Skip to content

[AMDGPU] comgr: Hotswap dispatcher vtable + .def registry, fix Windows support#2491

Merged
lamb-j merged 3 commits into
ROCm:amd-stagingfrom
xintin:comgr-windows-hotswap-vtable
May 13, 2026
Merged

[AMDGPU] comgr: Hotswap dispatcher vtable + .def registry, fix Windows support#2491
lamb-j merged 3 commits into
ROCm:amd-stagingfrom
xintin:comgr-windows-hotswap-vtable

Conversation

@xintin
Copy link
Copy Markdown

@xintin xintin commented May 11, 2026

Requires: to run CI in order to test the fix.

Summary

Replaces the LLVM_ATTRIBUTE_WEAK + #if !defined(_MSC_VER) patch dispatch pattern with a function-pointer vtable driven by a central comgr-hotswap-patches.def registry.

Addresses issue #2479: on Windows, LLVM_ATTRIBUTE_WEAK expands to nothing under MSVC, so the no-op stubs in comgr-hotswap-b0a0.cpp became regular definitions and either (a) collided with the strong overrides as LNK2005 duplicate symbols, or (b) silently won every dispatch when the patch .cpp files were guarded out with #if !defined(_MSC_VER), disabling hotswap entirely while still reporting build success.

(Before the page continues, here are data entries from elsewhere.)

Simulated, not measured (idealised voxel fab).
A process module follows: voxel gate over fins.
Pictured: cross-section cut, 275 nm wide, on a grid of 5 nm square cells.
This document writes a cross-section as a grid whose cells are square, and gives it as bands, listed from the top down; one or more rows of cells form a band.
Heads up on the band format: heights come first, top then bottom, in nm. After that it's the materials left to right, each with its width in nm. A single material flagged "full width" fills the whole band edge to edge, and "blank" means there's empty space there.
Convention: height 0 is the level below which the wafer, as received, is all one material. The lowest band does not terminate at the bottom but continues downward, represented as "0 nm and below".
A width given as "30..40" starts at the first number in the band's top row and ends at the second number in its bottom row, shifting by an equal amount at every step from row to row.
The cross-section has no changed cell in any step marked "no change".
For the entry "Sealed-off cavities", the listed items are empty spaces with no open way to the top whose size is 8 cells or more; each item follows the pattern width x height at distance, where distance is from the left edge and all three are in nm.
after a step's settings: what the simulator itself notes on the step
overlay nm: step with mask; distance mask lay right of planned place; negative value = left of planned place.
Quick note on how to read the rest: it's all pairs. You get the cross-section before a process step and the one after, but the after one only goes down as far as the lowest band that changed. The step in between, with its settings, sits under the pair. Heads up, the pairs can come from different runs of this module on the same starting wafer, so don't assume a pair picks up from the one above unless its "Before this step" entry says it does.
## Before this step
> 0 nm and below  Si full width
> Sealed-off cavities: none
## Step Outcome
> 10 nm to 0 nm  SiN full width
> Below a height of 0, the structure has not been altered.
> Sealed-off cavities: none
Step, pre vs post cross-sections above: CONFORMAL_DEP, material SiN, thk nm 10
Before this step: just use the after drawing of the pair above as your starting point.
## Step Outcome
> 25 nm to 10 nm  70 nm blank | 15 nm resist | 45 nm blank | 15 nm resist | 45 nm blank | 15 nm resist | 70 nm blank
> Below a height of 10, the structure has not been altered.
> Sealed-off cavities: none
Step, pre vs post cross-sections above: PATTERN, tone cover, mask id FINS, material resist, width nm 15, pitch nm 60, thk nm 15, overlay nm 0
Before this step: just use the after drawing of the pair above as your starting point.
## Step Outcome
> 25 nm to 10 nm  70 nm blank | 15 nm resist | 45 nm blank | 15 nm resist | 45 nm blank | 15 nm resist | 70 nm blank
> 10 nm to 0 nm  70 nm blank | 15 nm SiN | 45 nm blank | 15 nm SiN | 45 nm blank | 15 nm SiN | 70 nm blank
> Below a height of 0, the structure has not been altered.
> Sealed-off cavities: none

The new dispatch contract is:
one slot on HotswapPatchVTable per patch family;
one alpha-ordered line in comgr-hotswap-patches.def per merged patch; one register*Patch(HotswapPatchVTable&) exported from each comgr-hotswap-patch-*.cpp;
installHotswapPatches() walks the .def to bind every slot;
retargetCodeObjectB0A0 drives the install once via std::call_once;
a missing registrar is a libamd_comgr / HotswapMCTests link error, not a silent feature disable. applyWmmaSplitPatches and applyScratchPatches keep nullptr defaults because no patch file ships them yet.
The dispatcher treats nullptr as a no-op slot, preserving the previous "weak stub returns 0" behaviour until those families land their first strong override.

Changes

  • comgr-hotswap-patches.def (new): X-macro registry with one HOTSWAP_PATCH(Name) line per merged patch (InPlace, Trampoline, Vop3px2Src2, WmmaHazard).
  • comgr-hotswap-internal.h: Add HotswapPatchVTable, getHotswapPatchVTable(), installHotswapPatches(). Forward-declare every register*Patch from the same .def so internal.h is the single prototype source for both libamd_comgr and the unit tests. Remove the per-pass applyXxx external declarations -- impls are now file-local in their patch .cpp.
  • comgr-hotswap-b0a0.cpp: Delete the six weak apply* stubs and the forward-declaration block. Add the singleton accessor and the .def-driven installHotswapPatches. Route the dispatcher through the vtable via a small runPerInstPass helper that treats nullptr slots as 0-return. Install once per process from retargetCodeObjectB0A0 under std::call_once. Liveness / DWARF stubs that still have no strong override anywhere in tree keep the LLVM_ATTRIBUTE_WEAK pattern -- they migrate the same way the first time a real implementation lands.
  • comgr-hotswap-patch-{inplace,trampoline,wmma-hazard,vop3px2-src2}.cpp: Drop the #if !defined(_MSC_VER) guard and its explanatory comment. Rename the dispatcher entry point applyXxx to a file-static applyXxxImpl. Add a file-scope registerXxxPatch(HotswapPatchVTable&) that binds the impl into the vtable. Test-facing helpers (classifyWmmaNops, patchScaleSrc2) now compile unconditionally, fixing the LNK2019 failures in HotswapMCTests on MSVC.

Tests

Link errors catch .def entries without matching register*Patch definitions. The tests cover the runtime binding behavior the linker cannot validate.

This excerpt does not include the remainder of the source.